Long an eyesore at a busy intersection, the unsteady terrain at the former landfill has been a problem for residents and developers.

March 03, 2003|Kimi Yoshino | Times Staff Writer

Sad though it may be, west Anaheim's best-known landmark may well be an abandoned landfill, home to dirty diapers, broken appliances and sagging mattresses. It even boasts a catchy name: the Sinkin' Lincoln -- or, on days when the soil heats up, the Stinkin' Lincoln.

For years, neighbors have been clamoring for the city to do something with the 22-acre eyesore at Lincoln Avenue and Beach Boulevard, a magnet for trash and occasional squatters since a mobile home park vacated the site in 1986.

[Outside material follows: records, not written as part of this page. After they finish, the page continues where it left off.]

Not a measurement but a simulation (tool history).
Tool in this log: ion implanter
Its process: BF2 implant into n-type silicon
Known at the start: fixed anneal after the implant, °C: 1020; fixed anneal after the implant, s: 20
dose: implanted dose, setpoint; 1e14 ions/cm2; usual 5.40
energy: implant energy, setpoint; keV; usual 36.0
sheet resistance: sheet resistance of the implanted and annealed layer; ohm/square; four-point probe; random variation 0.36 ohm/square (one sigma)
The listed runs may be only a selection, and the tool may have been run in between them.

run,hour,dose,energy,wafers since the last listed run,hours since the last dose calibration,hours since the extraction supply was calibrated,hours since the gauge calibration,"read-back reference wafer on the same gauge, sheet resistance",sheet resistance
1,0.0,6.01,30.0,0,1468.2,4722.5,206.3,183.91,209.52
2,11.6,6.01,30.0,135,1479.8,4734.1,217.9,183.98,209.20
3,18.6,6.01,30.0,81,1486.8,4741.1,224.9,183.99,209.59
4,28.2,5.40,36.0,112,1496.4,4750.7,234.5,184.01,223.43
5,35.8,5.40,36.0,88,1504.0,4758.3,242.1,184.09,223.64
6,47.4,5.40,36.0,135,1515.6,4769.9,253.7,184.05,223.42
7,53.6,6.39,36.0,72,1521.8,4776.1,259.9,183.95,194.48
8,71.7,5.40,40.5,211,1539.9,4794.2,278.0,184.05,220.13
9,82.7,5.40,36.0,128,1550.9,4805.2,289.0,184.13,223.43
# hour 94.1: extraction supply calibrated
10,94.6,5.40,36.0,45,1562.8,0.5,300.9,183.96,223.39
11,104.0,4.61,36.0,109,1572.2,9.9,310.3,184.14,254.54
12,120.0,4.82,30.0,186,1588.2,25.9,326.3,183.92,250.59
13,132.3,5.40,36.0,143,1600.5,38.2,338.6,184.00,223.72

Now, residents may finally be getting their wish.

The city is concluding negotiations with a developer to bring in a Lowe's home improvement center and Albertsons supermarket to anchor a shopping center. Restaurants, a food court and an outdoor plaza are also planned. As an incentive for the developer, the city will use $10.6 million in federal loans and grants to help cleanse the landfill.

"We need a catalyst to be the shot in the arm for all of west Anaheim," said Judy Gollette, a resident and vice chairwoman of the West Anaheim Neighborhood Development organization. "And we're desperately hoping that this will be it."

West Anaheim residents have long argued that their neighborhood deserved a little of the attention given to the tourist district just a few miles away.

About 46,000 vehicles travel past the landfill each day, making the intersection one of the city's busiest and a gateway to Anaheim and Buena Park -- a reason, west Anaheim activists say, that remedying the situation should be a high priority.

Though it's prime real estate, the landfill comes with environmental and geological problems that are costly to treat.

It's not called the Sinkin' Lincoln for nothing.

Orange County leased the landfill for municipal waste from 1958-60. After it closed, people continued to dump their trash, according to longtime residents. Later, the site became a go-cart track and then a mobile home park. Over time, some of the trash decomposed and the ground kept settling, developing into a patchwork of sinkholes.

"The streets were like a roller coaster at that time, sinking up and down," said Gollette, whose parents lived at the mobile home park in the 1980s. "I had kids, and they loved to drive up and down it."

In some spots, the ground settled so much that residents stashed a tiny rowboat at the side of the hilly streets so when it rained they could navigate their flooded neighborhood.

Besides having problems with the settling earth, city officials weren't sure exactly what kind of waste was in the landfill and whether it was safe to live on top of it, said Anaheim redevelopment director Elisa Stipkovich. At the residents' urging, the city spent more than $250,000 for soil and environmental tests.

"It's been very difficult for anybody to figure out what to do with it," Stipkovich said. "Several different people have tried."

One developer wanted to build apartments. Another considered a storage facility. After a battery of tests, the city determined that a commercial developer could build atop the landfill if it were capped and the methane gas vented.

Redevelopment manager David Gottlieb said that before anything is built, a web of pipes will be installed to rid the underground of methane.

A rubber sheet of sorts will be placed over the landfill and covered with dirt before asphalt is paved. The buildings will be on piles burrowed 50 feet deep, through the landfill and into bedrock.

Lowe's and Albertsons have expressed interest in moving into the development, which will be called Anaheim Westgate Center.

It's not exactly what residents had hoped for.

Some wanted a park or at least a stretch of green. Others wanted a movie theater. After the city said no, they settled on the shopping center but had hoped for anchors such as a Best Buy or Trader Joe's. They're fighting for a steakhouse or other fine-dining establishment, instead of the Chuck E. Cheese that has been suggested.

"We've had a problem with the city with this redevelopment," said Esther Wallace, president of the neighborhood group that has dogged city officials over Sinkin' Lincoln since the mid-'90s. "They claim nobody wants to come into west Anaheim."

Colette Vincent, whose backyard faces the landfill, said: "Upscale. Upscale. Upscale. That's the key word. Nice restaurants with outdoor dining. It will attract so many people."

The residents say they're willing to compromise, but only so much. They've attended dozens of meetings and intend to keep the pressure on until they see the shopping center they believe they deserve.

"We're not just going to spend all this time and effort and money to bring in uses that the neighborhood doesn't want," Gottlieb said. "We think it's going to be a good center and everybody's going to be happy."